Tuesday, August 22, 2017

POPE FARM CONSERVANCY

The Pope Farm Conservancy includes 105 acres of beautiful land in the Town of Middleton, about 15 miles west of Madison, Wisconsin.  Some 13 years ago the land was permanently set aside as a nature conservancy open to the public.  It is most notable for the approximately 10 acres of the property planted each year in sunflowers.  The flowers generally peak in August, giving the public a chance to view the spectacle of a field of some half million sunflowers in full bloom.

Alerted to the sunflower display by good friends, I managed to get to the conservancy on Sunday, August 20, the final morning of the sunflower display.  The conservancy is over 100 miles from home, and I realized that I would not be able to photograph the sunflowers in the evening, so I drove over to the conservancy early Sunday morning, leaving home a little after 5 a.m.  As it turned out, that got me there perhaps an hour later than I should have to take advantage of the best light.  Even so, the flowers were spectacular.

When I arrived at 6:45 a.m. the parking lot was filled with cars and there were literally dozens of others there armed with their cameras.  Many had tripods and a few had brought ladders to get above the level of the sunflowers, many of which stood more than six feet tall.

Here is some of what I got.  First, was a path up a hill toward the field of flowers that was bordered by a stone wall of some age.


I generally liked the composition of this shot, even though the light by this time left a lot to be desired.  There was also the wire and stakes along the wall to keep people from climbing on the wall. Still, I was happy with my new lens for this shot which shows good depth of field from the grass and path at my feet to the tree in the distance.

And then there was the field of sunflowers.

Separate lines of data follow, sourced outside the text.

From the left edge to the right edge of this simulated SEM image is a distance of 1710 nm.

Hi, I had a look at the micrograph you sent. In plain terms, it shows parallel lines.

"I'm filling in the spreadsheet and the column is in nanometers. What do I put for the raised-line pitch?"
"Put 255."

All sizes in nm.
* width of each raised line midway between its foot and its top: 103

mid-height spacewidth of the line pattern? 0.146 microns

Without having significant elevation above the field, it is difficult to capture the field.  This shot was OK, I thought.  And in the following shot I wanted to fill the image with flowers to give a sense of the mass of flowers.


I also focused on individual flowers, as in the following shots.



One thing I learned is that, though immature sunflowers are heliotropic and will follow the path of the sun during the course of the day, mature flowers virtually all permanently face east.  Since this was morning all of the flowers were facing the morning sun.  So I took a couple of shots of the sides and backs of flowers in an attempt to capture the yellow petals being backlit.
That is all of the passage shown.